Signature representation, by means of corresponding features, is a fundamental part of an OSV system, while a variety of

techniques have been employed for this task (Moises Diaz et al., 2019). Although many taxonomies of such methods can be

made, the most common distinction is between techniques that rely on hand-crafted features and learned features.

The hand-crafted methods aim to capture the shape of the signatures or the direction of the stokes, designing geometric,

graphometric and directional features (Bertolini et al., 2010; M. Diaz et al., 2017; Drouhard et al., 1996; Fierrez-Aguilar et al.,

2004; Ghosh, 2020; Ji et al., 2010; Nordgaard & Rasmusson, 2012; Rivard et al., 2013; Schafer & Viriri, 2009; Steinherz et al.,

2009; Elias N. Zois et al., 2020). Also, mathematical transformations, such as Wavelets and Counterlets are utilized for feature

extraction (Deng et al., 1999; Foroozandeh et al., 2012; Kiani et al., 2009). Moreover, texture descriptors and interest key-points

detection techniques (e.g. SIFT, SURF, BRISK, KAZE, FREAK) are frequently used in OSV to generate vectored

representations (Dutta et al., 2016; Hu & Chen, 2013; Malik et al., 2014, 2013; Manabu Okawa, 2018b; Ruiz-del-Solar et al.,

2008; Y. Serdouk et al., 2014; Vargas et al., 2011; Yilmaz et al., 2011). All the above methods handle with the task of producing

the more compatible hand-engineered descriptors for signature images.

The learning-based approaches seem to be more efficient in OSV task since the features are learnt directly from the images

(Hafemann et al., 2017b; E. N. Zois et al., 2019). The most prominent classes of algorithms from this group are the methods

that rely on learning a dictionary from signature images, while the images are subsequently encoded using the learned

dictionaries (E. N. Zois et al., 2019; E. N. Zois, Theodorakopoulos, Tsourounis, et al., 2017; Elias N Zois et al., 2018; Elias N.

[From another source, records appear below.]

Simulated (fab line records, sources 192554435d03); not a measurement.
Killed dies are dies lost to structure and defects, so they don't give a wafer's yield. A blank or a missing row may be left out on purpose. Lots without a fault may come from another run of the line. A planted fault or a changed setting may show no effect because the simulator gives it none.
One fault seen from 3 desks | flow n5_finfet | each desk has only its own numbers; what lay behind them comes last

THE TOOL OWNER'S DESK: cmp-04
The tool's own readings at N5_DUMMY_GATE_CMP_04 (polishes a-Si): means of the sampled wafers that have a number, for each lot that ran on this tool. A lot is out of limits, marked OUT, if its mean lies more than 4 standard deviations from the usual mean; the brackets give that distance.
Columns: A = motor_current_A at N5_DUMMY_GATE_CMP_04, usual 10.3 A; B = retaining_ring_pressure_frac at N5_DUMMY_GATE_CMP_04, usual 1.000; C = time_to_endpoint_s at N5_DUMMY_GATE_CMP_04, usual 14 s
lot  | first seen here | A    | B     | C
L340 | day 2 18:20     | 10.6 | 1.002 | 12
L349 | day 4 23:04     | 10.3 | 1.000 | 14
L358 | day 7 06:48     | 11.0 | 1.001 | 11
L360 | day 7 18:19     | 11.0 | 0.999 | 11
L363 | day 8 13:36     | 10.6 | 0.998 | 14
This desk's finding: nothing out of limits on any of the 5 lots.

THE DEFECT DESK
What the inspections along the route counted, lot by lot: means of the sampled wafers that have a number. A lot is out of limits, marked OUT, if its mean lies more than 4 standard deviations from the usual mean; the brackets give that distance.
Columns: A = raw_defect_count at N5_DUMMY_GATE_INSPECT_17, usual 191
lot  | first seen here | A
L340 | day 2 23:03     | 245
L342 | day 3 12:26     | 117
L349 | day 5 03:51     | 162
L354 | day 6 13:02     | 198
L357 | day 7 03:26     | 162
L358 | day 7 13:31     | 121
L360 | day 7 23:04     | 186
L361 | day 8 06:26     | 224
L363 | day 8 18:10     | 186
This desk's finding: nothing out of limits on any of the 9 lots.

Zois, Theodorakopoulos, & Economou, 2017) and methods based on deep learning (Gumusbas & Yildirim, 2019; Hafemann et

al., 2018, 2017b; Maergner et al., 2019; Masoudnia et al., 2019; Yılmaz & Öztürk, 2020). The first approach of harnessing deep

representations for OSV is, to the best of authors’ knowledge, the utilization of Restricted Boltzmann Machine for learning an

encoding/representation function (Ribeiro et al., 2011). Later, CNNs are used as feature extractors in the work of (Khalajzadeh

Hurieh et al., 2012). Generative Adversarial Networks (GAN) were utilized in (Zhang et al., 2016), where the discriminator

was used for extracting the signature features. Subsequently, a feature extraction CNN explicitly designed for OSV called

SigNet was proposed in (Dey et al., 2017), and latter modified effectively by (Hafemann et al., 2016). In the latter approach,

the SigNet is trained in the writer identification task with signature images and then, it is used as fixed feature extractor for any

new test signature image. A testimony of the SigNet’s efficiency are the many works in OSV that used it, either in its original

form or with various modifications (Hafemann et al., 2017a, 2018, 2019, 2020; Maruyama et al., 2021; Masoudnia et al., 2019;

Souza et al., 2020; Yilmaz & Öztürk, 2018). Of course, different architectures are also investigated, such as the Capsule CNN

(Gumusbas & Yildirim, 2019), a combination of Recurrent Neural Network with Local Binary Patterns (Yılmaz & Öztürk,

2020), LSTM models (Ghosh, 2020), and networks from the family of ResNets (Maergner et al., 2019; Mersa et al., 2019;

Younesian et al., 2019), however the reported results are inferior to SigNet.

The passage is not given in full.